ATCHLEY – How do you view prospects for evangelism in the’90s? Will our message be in season or out of season?

JONES – I definitely think that our message is “in season.” Paul says that we are to preach it when it is in season and out of season, but I think that there is an extra motivation to get the word out when it is in season. This great openness to the gospel in our country will be seen especially through 1995. During the next two years, we might see the greatest receptivity of our lifetime. The unchurched of America are seeking churches. They are beyond open. Open is when they will come to church when you invite them. Beyond open means they are coming even when they are not receiving invitations. However, most of these seekers will have found a church by 1995. As a result, some churches are going to see unparalleled growth during the next few years.

ATCHLEY – What is changing today that will impact us?

JONES – Everything. When I was in college, a marketing professor told our class that the only constant today is change. We all laughed. I don’t think anyone would laugh today. Francis Schaeffer in his studies during the ‘70s on Western Civilization said in reflection on the ‘60s that the changes that previously took a century to make now take a decade. I believe that these changes of past decades would now only take a year. You can see this most vividly in Eastern Europe. Who would have thought communism could fall so quickly?

Because of our acceptance of change, we have become very anti-traditional. This is very true in churches. And these people who are seeking churches are looking for non-traditional churches that are contemporary in ministry, evangelism, worship, and organization. People today are open to Jesus but not to every kind of church. There was a word coined in the ‘70s called “satisficing.” It meant that if you could have some things that you liked, you would put up with other things that you don’t like. Most people of the ‘90s don’t want to satisfice. They are looking for what they really want.

ATCHLEY – What does this mean for Churches of Christ?

JONES – It means that we have some problems if we don’t change some things. We have a lot of traditions that we don’t like, much less the outsider. Being non-denominational is good because it means that we can change quickly. But a lot of us are fearful to make the changes that need to be made.

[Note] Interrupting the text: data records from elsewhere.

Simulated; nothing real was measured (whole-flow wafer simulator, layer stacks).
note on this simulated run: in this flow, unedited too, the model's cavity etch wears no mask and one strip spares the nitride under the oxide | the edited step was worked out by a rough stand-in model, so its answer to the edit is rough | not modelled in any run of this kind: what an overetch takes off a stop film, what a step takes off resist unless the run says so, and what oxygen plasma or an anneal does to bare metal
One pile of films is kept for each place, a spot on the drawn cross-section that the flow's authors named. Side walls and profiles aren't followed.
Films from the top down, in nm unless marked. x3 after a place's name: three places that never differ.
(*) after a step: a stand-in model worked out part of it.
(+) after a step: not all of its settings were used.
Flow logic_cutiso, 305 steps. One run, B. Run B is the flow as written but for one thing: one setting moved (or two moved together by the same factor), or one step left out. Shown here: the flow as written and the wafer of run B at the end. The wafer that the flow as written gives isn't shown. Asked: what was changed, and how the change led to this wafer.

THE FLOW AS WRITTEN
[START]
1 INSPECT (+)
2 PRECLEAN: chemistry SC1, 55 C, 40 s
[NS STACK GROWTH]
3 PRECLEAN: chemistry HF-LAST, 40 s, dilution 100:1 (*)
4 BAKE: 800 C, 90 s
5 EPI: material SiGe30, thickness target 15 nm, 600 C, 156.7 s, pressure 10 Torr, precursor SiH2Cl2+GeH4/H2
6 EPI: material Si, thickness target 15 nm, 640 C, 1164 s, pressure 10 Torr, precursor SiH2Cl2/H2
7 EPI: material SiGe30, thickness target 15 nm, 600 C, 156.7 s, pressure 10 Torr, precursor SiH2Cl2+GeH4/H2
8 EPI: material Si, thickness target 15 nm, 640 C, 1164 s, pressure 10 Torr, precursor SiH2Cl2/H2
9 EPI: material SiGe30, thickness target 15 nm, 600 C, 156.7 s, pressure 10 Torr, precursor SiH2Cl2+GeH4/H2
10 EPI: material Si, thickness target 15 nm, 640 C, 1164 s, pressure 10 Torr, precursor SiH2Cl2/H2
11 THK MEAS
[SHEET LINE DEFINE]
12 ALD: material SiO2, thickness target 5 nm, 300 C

Our “Back to the Bible” movement is not unique anymore. You can find a church on nearly any corner that agrees with that. Years ago we had something like an iron curtain around our members in the Churches of Christ. They didn’t know what was out there in the rest of the religious world. Now that iron curtain is down. And once they have seen the freedom that’s out there, they are not going to be the same. They are going to want change.

ATCHLEY –How do you understand evangelism in terms of the church’s mission? Is it the sole purpose of the church or just one of them?

JONES – I see the church as the body of Christ. As Jesus was here on earth, we are to be – we are to walk in his steps. So it’s hard for me to get far away from what he said in Luke 19:10 – that Jesus “came to seek and save the lost.” It doesn’t mean that we don’t do other things or that our benevolence is conditional (because it wasn’t with Jesus), but things in the church ought to relate to seeking and saving the lost. As Paul said, “I have become all things to all men so that by all possible means I might save some” 1 Corinthians 9:22). We need to be asking, “Is this a possible means to save some?”

ATCHLEY – How are Churches of Christ doing in terms of growing through evangelism?

JONES – Not very well. There are very few that are having significant growth through reaching the unchurched.

ATCHLEY – Were we really “the fastest growing religious group in America” in the 1950s?

JONES – I don’t know. It’s debatable, but we were growing.

ATCHLEY –What has changed?

JONES – Nearly everything but us. As I said, we live in a world that’s changing and sometimes we haven’t. Therefore, we are too often not on the cutting edge. For instance, let’s talk about methods of evangelism. Christianity Today did its largest survey ever on Evangelism in the ‘90s. They found that the predominant way people were led to conversions today is through general talk and natural discussion about Jesus (54%). Yet we tend to think that the answer is in giving a canned personal salvation plan (only effective with 1%) or media approaches (less than 1)). These plans worked in the ‘50s, but not now.

ATCHLEY – Most people pick churches that minister to them. How do you get an inward-looking church to look outward? How do you move people from focusing on their own needs to considering first the needs of others – particularly non-Christians?

JONES –It’s difficult, and a sermon or seminar won’t do it. We have a lot of seagulls up here in the Pacific Northwest. I have heard that seagulls break open mussel shells by taking them up a hundred feet and then dropping them to the pavement. Sometimes it takes something dramatic to open a tightly encased world. In the case of an inward looking Christian, it may take a personal crisis or a significant and dramatic spiritual renewal.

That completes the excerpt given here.